There may come a time when a business owner wishes to dissolve an LLC. It’s important to remember that owners need to put as much effort and care into dissolving their LLC as they did when they created their LLC. Unfortunately, many business owners do not dissolve their LLC correctly, and it ends up jeopardizing their future business endeavors.
Failure to dissolve an LLC properly could leave owners at risk with creditors and government officials. That’s because they will assume that the business is still active and require the company to:
- Pay Taxes
- File Annual Reports
- Pay Annual Fees
It’s crucial that young entrepreneurs do not leave themselves with any financial burden that could hinder their future business endeavors. Below are the steps needed to dissolve an LLC so that owners can move on to the next phase of their professional career.

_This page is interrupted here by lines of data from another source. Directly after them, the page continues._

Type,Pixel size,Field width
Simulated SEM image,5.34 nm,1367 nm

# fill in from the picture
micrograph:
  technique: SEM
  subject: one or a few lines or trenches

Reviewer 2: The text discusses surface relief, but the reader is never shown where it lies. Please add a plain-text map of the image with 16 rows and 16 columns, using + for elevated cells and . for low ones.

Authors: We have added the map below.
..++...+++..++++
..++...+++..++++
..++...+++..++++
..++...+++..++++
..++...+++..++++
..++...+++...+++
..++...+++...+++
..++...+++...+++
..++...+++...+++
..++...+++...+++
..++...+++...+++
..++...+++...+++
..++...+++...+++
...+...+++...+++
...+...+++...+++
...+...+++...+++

Ensure That Everyone Wishes To Dissolve The LLC
When shutting down an LLC, owners need to follow the procedures outlined in the company’s operating agreement, especially if a board of multiple members runs the organization. To dissolve the company, members of the group must vote to do so. If the operating agreement does not explicitly define how to do this, members should follow the procedures outlined in their state’s LLC statues.
If an LLC’s members vote to dissolve the company, it’s crucial that they memorialize the vote. This ensures that the decision is in writing and will help owners file the paperwork needed to terminate the business. Keep a record of the memorialization with other official company documents.
Address Outstanding Payments
Before moving to dissolve the company, owners should also make sure that they are in good financial standing with creditors and business partners. LLC members do not want creditors chasing after them in the future as they seek outstanding payments.
Also, be sure to contact taxing authorities to ensure that the business does not owe any taxes. Be diligent when doing so, and make efforts to contact federal, state, and local taxing agencies. Some states require owners to provide certification from taxing agencies confirming that the business is current on their taxes.
The company should also contact any agencies from who it purchased a business license. Take care of any debts the company may owe and cancel future payments for those licenses. If there is any money left over after paying outstanding debts, owners can distribute the funds amongst other members of the LLC. The company operating agreement may contain information on how to allocate the funds.
File Paperwork For Dissolution
Once business owners have completed the above two steps, they can move to dissolve the company. To do so, they’ll need to contact the agency with who they initially registered their business. This should also be the agency to who they filed annual reports. In many states, it is the Secretary of State’s office. But, it does vary from state to state.
That office’s website should have the forms that the company will need to complete to dissolve the business. The process to file and submit the paperwork varies from state to state. Once the paperwork has been filed, the state should inform the owners that they have dissolved the LLC.